Streaming giants Spotify, Amazon, and Pandora have proposed much lower streaming royalty rates. As per a report by Billboard, October 21 saw a number of streaming industry biggies make a filing to the US Copyright Royalty Board (CRB), proposing to bring down royalty rates for the period between 2023-2027.
Seeking to Bring Down the Increased Rates
As per the news first reported by Consequence of Sound, three of the biggest platforms, namely, Amazon, Spotify, and Pandora, are calling for a significant reduction in the royalties as compared to that applicable between 2018-2022.

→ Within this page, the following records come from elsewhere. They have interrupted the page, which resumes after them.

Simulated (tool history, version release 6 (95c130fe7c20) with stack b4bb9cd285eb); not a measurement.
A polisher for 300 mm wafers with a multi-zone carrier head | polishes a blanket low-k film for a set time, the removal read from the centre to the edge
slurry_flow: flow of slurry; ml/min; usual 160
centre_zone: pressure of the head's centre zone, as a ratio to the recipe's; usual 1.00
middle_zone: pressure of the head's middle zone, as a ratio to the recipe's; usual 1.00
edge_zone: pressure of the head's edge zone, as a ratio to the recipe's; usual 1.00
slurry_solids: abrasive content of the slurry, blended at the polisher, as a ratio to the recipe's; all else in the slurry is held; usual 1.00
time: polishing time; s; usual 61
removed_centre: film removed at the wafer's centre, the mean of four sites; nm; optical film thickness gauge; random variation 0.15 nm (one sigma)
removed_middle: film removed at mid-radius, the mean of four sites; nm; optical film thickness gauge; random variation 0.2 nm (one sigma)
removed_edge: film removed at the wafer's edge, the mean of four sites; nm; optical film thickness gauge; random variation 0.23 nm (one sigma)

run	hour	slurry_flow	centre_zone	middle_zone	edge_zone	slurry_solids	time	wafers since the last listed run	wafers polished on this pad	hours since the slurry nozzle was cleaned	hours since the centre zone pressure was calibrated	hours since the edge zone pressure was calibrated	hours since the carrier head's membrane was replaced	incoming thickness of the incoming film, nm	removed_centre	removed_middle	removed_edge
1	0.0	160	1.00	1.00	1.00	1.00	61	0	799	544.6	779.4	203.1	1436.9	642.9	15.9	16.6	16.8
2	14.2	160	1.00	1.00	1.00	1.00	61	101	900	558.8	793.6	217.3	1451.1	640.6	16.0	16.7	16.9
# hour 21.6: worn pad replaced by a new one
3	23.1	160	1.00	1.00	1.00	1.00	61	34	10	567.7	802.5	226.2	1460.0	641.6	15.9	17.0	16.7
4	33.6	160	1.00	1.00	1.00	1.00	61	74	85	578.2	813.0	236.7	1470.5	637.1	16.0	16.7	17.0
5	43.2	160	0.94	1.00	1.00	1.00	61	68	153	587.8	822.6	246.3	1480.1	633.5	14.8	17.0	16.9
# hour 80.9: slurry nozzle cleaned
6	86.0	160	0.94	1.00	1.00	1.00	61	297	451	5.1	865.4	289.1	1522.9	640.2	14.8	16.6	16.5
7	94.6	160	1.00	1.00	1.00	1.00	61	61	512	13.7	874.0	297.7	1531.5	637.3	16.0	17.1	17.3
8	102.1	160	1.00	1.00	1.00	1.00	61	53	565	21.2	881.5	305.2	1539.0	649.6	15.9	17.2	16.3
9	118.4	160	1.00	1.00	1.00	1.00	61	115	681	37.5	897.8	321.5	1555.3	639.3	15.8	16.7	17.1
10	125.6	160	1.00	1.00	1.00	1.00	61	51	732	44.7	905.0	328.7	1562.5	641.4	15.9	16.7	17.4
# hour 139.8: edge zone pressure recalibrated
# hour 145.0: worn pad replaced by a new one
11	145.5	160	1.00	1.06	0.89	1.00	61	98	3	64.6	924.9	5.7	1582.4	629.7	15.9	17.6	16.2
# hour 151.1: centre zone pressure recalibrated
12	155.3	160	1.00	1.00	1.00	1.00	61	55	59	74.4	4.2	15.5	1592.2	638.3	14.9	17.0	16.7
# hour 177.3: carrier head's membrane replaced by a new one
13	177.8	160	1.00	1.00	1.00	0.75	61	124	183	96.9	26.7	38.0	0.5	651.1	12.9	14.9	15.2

The proposals are for the upcoming CRB Phonerecords IV (that is, the fourth period of rate determination), which is set to come into effect in 2023. The current period is referred to as Phonerecords III, and is interesting in the sense that it saw an increase over the previous two periods (Phonerecords I between 2008-2012, and Phonerecords II from 2013-2017). Royalty rates currently stand at 15.1 percent of a service’s revenue in the final year.
But these rates are currently under scrutiny at an Appeals Court, despite not always been put to practical use. Take for example Spotify, which has reverted back to the previous, lower rates, as soon as the case was appealed.
Publishers Want Higher Rates
This proposal comes even as the National Music Publisher’s Association (NMPA) is seeking to increase the headline rate to 20 percent of the revenue of a digital service. To counter this, Amazon, along with Spotify and Pandora, has proposed bringing down the rate to around 10.5 percent, corresponding to pre-2018 levels.
At the same time, Apple Music has decided to not follow the trend, and instead wait for the judgement on the Phonerecords III appeal. As such, depending on which way the ruling turns, Apple might either become a haven for artists and songwriters alike during the period between 2023-2027, or end up going the same way the other platforms are treading.
The Digital Media Association (DiMA) has come forward to defend the lower rates, saying that in order to be competitive, streamers need “billions of dollars invested into catalogs,” while also arguing than a growing listener base would also bring in more revenue. CEO Garrett Levin has said that the organization believes that the “answer lies” in “grappling with this cognitive dissonance,” instead of rushing to judgements. He has added that the main focus should on be on “preserving long-term industry growth” while also making sure that as many people as possible, are benefited.